Odyssey of the Mind (OM) is an international educational program encouraging students of all ages to polish their creative problem-solving skills. Solutions to problems are presented at various levels of OM competitions, including local, state and world.

The seven girls, many of whom have grown up together, recently charmed the audience and judges alike with a marionette pig named Phillipe at the OM State Competition in Newport News, Va. The porky, paper-mache character was at the center of their skit-style solution to this year’s OM problem, “Teach Yer Creature,” which involved “teaching” a mechanical animal character a lesson.

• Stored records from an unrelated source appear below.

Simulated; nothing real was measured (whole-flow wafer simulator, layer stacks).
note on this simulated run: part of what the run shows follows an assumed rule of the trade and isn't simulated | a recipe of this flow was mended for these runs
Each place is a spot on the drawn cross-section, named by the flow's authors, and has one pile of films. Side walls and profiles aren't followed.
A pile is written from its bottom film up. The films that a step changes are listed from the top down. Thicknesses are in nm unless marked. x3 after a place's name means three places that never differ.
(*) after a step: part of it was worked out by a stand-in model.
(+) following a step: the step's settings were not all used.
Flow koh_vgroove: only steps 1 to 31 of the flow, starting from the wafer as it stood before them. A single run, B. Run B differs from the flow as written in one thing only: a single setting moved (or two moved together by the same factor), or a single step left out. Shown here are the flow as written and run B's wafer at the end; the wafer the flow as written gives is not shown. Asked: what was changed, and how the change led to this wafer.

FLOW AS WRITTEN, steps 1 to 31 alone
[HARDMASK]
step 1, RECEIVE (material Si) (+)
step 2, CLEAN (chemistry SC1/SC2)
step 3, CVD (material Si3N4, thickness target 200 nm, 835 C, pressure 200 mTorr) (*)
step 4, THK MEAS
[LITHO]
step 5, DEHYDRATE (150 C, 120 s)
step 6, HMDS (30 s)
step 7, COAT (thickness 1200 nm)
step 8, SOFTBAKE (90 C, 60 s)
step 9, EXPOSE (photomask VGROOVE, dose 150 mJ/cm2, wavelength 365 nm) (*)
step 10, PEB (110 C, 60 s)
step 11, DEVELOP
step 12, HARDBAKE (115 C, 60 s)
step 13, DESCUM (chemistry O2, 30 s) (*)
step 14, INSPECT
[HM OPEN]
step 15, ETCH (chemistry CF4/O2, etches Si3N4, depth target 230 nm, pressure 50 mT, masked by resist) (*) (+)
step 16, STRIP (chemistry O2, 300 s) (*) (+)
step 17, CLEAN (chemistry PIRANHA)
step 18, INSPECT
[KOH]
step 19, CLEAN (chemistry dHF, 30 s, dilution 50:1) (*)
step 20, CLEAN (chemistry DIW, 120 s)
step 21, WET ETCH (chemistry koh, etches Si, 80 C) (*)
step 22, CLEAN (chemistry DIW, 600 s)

Maraena Allen-Lewis, 10, plays “Cecile,” a fellow piglet in the scenario who shows Phillipe how his long snout can be used for sniffing out truffles on the farm.

Following a laundry list of strict guidelines drawn up by Creative Competitions, Inc., the skit also tells the story of a French pig who learns to be proud of who he is. The girls all agreed that aside from adhering to the rules in order to create a humorous answer to their predicament, a deeper meaning lies beneath the solution’s theme of acceptance.

“I think it sends the message to be yourself, no matter what the difference that sets you apart from those around you,” said 10-year-old team member Mary Catherine Donovan.

Working on a team has also taught them to better communicate with their female counterparts. A safe phrase would be said aloud when things between them got tense. Their team leader, Kathy Washa, said it taught the girls to work out their problems.

“Beforehand, we talked about what it meant to be on a team, but being all girls it’s good to have a phrase they feel safe to say out loud and start fresh with one another,” said Washa, mother of 11-year-old team member Annie Washa.

The girls’ teacher, Pam Wilkie, who’s accompanied students to OM World Finals in previous years, agreed that the competition is all about working together.

“There are opportunities for small groups in school, but OM teaches them to pull each other up by each individual’s strengths,” said Wilkie. “It’s amazing to watch these girls develop their teamwork skills.”

The girls leave for Iowa State University next Wednesday, May 27 to compete against 52 other Division-I teams for the “Teach Yer Creature” problem portion. There are five problems total for competitors to choose from, with divisions ranging from I – IV.